Vibration is basically defined as mechanical oscillation.

Vibration is a mechanical phenomenon whereby oscillations occur about an equilibrium point.

https://en.wikipedia.org/wiki/Vibration

Now you are asking what the difference between temperature and sound is.

You are assuming that both temperature and sound are caused by vibrational motions of the molecules (let's assume air in your case.)

A molecular vibration occurs when atoms in a molecule are in periodic motion while the molecule as a whole has constant translational and rotational motion. The frequency of the periodic motion is known as a vibration frequency, and the typical frequencies of molecular vibrations range from less than 10^13 to approximately 10^14 Hz, corresponding to wavenumbers of approximately 300 to 3000 cm^−1.

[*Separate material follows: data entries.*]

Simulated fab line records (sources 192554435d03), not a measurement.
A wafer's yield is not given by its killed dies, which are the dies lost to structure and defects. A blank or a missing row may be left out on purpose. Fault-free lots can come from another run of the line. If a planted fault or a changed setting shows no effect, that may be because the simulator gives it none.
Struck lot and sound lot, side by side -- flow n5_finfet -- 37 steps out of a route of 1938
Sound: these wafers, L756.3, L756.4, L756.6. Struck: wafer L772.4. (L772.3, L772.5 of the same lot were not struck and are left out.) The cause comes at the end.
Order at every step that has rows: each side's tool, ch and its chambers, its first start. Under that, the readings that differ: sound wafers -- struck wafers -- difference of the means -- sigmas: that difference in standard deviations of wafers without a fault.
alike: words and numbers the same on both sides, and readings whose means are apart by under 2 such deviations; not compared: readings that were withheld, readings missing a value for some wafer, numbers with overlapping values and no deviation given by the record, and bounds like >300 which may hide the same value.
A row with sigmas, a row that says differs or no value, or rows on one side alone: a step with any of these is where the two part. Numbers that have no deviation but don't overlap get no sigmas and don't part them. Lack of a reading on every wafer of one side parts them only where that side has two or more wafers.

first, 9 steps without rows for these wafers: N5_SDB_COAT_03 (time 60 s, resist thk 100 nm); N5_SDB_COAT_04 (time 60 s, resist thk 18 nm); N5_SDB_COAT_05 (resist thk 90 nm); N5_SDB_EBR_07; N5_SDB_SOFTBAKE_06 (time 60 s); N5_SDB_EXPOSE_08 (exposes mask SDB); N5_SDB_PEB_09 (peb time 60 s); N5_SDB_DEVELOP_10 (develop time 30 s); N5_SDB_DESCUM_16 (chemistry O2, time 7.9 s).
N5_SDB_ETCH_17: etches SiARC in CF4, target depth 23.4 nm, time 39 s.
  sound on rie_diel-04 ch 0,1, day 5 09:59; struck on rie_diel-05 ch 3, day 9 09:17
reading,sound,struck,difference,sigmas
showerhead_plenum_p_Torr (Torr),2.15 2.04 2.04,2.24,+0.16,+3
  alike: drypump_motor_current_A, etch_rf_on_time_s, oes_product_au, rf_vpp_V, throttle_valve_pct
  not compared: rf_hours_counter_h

https://en.wikipedia.org/wiki/Molecular_vibration

Now the misconception is, that in air, you assume, that vibrational motions of the molecules is dominant. In reality in gases, translational and rotational energies of the molecules is dominant, and this is what we identify with internal energy (temperature) in the gases. Vibrational motion of the gas molecules is minimal relatively.

Finally, you were right: in most solids, vibration and translation are prominent in internal energy, while in common gases, translation and rotation are prominent while vibration is negligible. Yet, in both cases, relatively complex models are needed to explain what is measured experimentaly.

vibrational motion in gases

In solids, it is the opposite. Vibrational motions of the molecules are dominant in determining temparature.

But you are talking about sound, and you are assuming air.

Now you are asking why we hear sounds, but not the translational and rotational motion of the air molecules (not vibrational).

In physics, sound is a vibration that typically propagates as an audible wave of pressure, through a transmission medium such as a gas, liquid or solid.

https://en.wikipedia.org/wiki/Sound

You are correct to say, that sound is defined as a vibration that propagates as a wave in air.

Humans can only hear sound waves as distinct pitches when the frequency lies between about 20 Hz and 20 kHz.

In air, sound only propagates as a longitudinal wave, and it is important to understand that the particles of air themselves do not propagate with the sound.

Now when we hear with our ears, we are able to hear waves of air, that is our ears can hear from 20 Hz to 20 kHz. Internal energy (temperature) vibrations are usually between 10^13 to 10^14 Hz.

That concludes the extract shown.